The Baha'i Faith & Religious Freedom of Conscience

 
From: Kidnykid <kidnykid@aol.comspamfree>
Subject: Re: Interesting Conversations...
Date: Wednesday, February 24, 1999 1:04 AM
>The Faith as manifested in this country has always seemed
>unpleasantly similar to the old Communist Party U.S.A. (right down to "5
>year plans").  
Nice to note that someone else caught that similarity!
>severe lack of anything
>that met my spiritual needs
Once again, an opinion I share, even if we disagree about the existence (or
lack thereof) of a monotheistic Middle Eastern-derived concept of a Deity. I
happen to find this concept more satisfying than you do, but we both find the
Bahai faith a faith which nowhere near met our spiritual needs. I could not go
nineteen days between church services - and let's face it, the Feast is a
church service pure and simple.

>I had noticed early on the heavy authoritarianism in the
>faith, however well disguised under the rubric "Independent Search for the
>Truth".  
In addition, I noticed an amazing similarity in the content of teaching from
teacher to teacher and fireside to fireside, almost as if someone were telling
these people what to say. Hardly a group of people who believe in independent
investigation of truth!
>The faith here seems amazingly stagnant.  I have had
>substantial contact with Muslims and even lived in the Middle East (both
>practices are unofficially forbidden to American Bahais).  I was struck at
>how similar the ideals of the enlightened and progressive Muslims are to the
>Bahais, but how much more vital and alive their faith is. 

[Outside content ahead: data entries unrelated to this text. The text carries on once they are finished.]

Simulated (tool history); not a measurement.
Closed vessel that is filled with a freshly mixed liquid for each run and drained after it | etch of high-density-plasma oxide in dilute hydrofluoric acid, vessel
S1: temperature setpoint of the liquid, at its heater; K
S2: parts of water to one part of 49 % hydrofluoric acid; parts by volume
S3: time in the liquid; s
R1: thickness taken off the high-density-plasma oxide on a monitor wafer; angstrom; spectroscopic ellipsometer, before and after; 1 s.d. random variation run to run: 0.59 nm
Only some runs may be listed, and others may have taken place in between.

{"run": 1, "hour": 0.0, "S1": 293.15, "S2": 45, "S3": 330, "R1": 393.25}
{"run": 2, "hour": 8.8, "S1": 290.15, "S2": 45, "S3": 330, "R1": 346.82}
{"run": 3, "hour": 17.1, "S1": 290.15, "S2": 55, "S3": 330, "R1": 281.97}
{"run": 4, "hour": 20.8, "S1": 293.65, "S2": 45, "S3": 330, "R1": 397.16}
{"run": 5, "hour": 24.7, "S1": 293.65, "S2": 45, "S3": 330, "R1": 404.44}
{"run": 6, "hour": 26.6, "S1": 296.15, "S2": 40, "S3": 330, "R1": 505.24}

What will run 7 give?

Gotta agree here too, at least about the faith of those Muslims I have had the
privilege of being exposed to. The aggravating thing is that I have personally
met Bahais who are remarkably judgmental with regard to the faith of other
Bahais; someone might be a vital and wonderfully developed Bahai (I have known
one or two) with little or no book learning (that is, they do not know much or
anything about the sacred writings of the faith) but those with more knowledge
of said sacred writings but a relatively stagnant faith judge the others to be
less mature. 
Little wonder that I left. I feel that throwing the baby (God) out with the
bath water (a misguided faith with lots of wrongheaded believers) is a bad
idea; therefore, I am still a monotheist. But I choose not to be  a Bahai.
Robin Peters
One casualty - my wits, as in frightened out of.